The day all things became new

It was a sunny summer day in 1972, the day I finally gave up to the nagging voice in my soul. A little voice kept calling my name. “Bette.” Whispering to me, reminding me, persuading me, cajoling me. Tch-tching me.  Umm umm-ing me. Uhh uhh-ing me, too. Soothing me, urging me, pricking me, always nagging me.

For years the voice had waxed and waned, but it had never really gone away, ever since a day as a teenager in church I had told God once again that I understood how to be saved, and yes, I wanted to be saved, and okay, okay, I’ll accept Jesus as my “saver.”  Not really enthusiastic about it, I just said it and promptly forgot it.

I went to church weekly in those days, a Bible-teaching church, but one that taught that the miracle life of the apostles and New Testament Christians had died out and would only come back to reality in heaven.  Dispensational theology, they called it.  I wasn’t attracted by it, and soon after my father died in 1960, I dropped out of church.

I also dropped out of college in my first semester, to get married.  Really, to get away from home, where my widowed mother seldom was present, and when she was, seldom was pleasant.  So I got married, got a job, had two children, bought a home, had lots of responsibilities and no extra time to spend in church.

Weekends were full of housework and yard work and garden work.  I had plenty to do and not nearly enough hours to do it in.  Some years went by, responsibilities grew, the children grew, and I grew too.  More and more miserable, that is.

So, as I washed dishes one sunny afternoon, looking out of the kitchen window and crying into the dish water, I finally gave up.  The little voice of the Holy Spirit called my name again, as he had dozens of times before, and this time I said, “Lord, I’ve tried to manage my life my way for so long, and I’ve made a mess out of it.  If you can help me, please come and manage my life for me.  Jesus, be my Lord.”

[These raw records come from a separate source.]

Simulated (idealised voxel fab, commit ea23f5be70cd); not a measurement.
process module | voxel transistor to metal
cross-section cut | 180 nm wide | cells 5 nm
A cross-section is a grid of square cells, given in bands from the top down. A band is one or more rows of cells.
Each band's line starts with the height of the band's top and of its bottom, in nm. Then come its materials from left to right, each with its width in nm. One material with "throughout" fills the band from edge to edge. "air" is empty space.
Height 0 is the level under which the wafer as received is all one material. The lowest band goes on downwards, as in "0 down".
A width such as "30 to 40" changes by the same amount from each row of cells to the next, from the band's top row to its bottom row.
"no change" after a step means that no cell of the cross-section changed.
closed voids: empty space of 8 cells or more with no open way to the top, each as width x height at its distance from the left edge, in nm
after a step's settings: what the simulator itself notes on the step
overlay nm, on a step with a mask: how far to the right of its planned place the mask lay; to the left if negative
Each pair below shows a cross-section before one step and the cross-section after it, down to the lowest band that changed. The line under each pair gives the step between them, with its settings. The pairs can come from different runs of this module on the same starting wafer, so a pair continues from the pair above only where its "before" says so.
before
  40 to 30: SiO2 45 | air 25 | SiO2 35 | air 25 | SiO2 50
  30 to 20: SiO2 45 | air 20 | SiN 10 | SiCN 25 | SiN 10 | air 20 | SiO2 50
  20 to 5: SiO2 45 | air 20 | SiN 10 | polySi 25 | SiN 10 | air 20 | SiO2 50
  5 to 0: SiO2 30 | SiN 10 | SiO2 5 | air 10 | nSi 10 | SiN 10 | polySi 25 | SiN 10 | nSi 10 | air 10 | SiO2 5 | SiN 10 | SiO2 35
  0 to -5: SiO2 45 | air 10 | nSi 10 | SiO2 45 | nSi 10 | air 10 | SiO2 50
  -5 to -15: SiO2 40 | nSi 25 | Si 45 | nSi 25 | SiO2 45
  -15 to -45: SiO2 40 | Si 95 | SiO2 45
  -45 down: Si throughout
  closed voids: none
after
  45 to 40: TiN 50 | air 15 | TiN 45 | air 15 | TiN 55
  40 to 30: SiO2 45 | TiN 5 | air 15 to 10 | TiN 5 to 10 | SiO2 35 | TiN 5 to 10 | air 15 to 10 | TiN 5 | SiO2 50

The earth didn’t shake, but the strangest things happened in an instant.  As I continued looking out of the window, I saw the grass get greener.  The tall Eisenhower cannas, in full bloom beside my kitchen window, were brighter orange.  The brown trunk of the pine tree in the middle of the back yard got browner.  Nothing outside looked the same as it had a minute ago.

I dropped my dishrag into the sink and walked out into the back yard.  I couldn’t get over it!  The garden dirt was “dirt-ier,” the house bricks were “brick-ier,” the fruit trees were “tree-ier,” everything was new!  The grass, the bushes, the flowers, the leaves, the weeds, the sky, the clouds, everything!

I had trouble walking, I felt so weird.  I wanted to run, and jump, and twirl, and kneel, and fall flat on my face.  I knew in that moment what the verse meant that said if anyone is in Christ, he is a new creature — I knew that the trees and bushes weren’t new, I was new.

Was I saved before that?  I had not been changed in any fundamental way earlier.  I had always mentally believed Jesus was real, that he was God, had agreed that the Bible was true and that he had died to save me from my sins.  But I hadn’t given him any real place in my existence otherwise.

Now I was changed from the inside out, and he had a decided place in my life.  Jesus was now taking up a management position — Lordship — in my soul and spirit.  I had just made Jesus both Savior AND Lord.  Whew!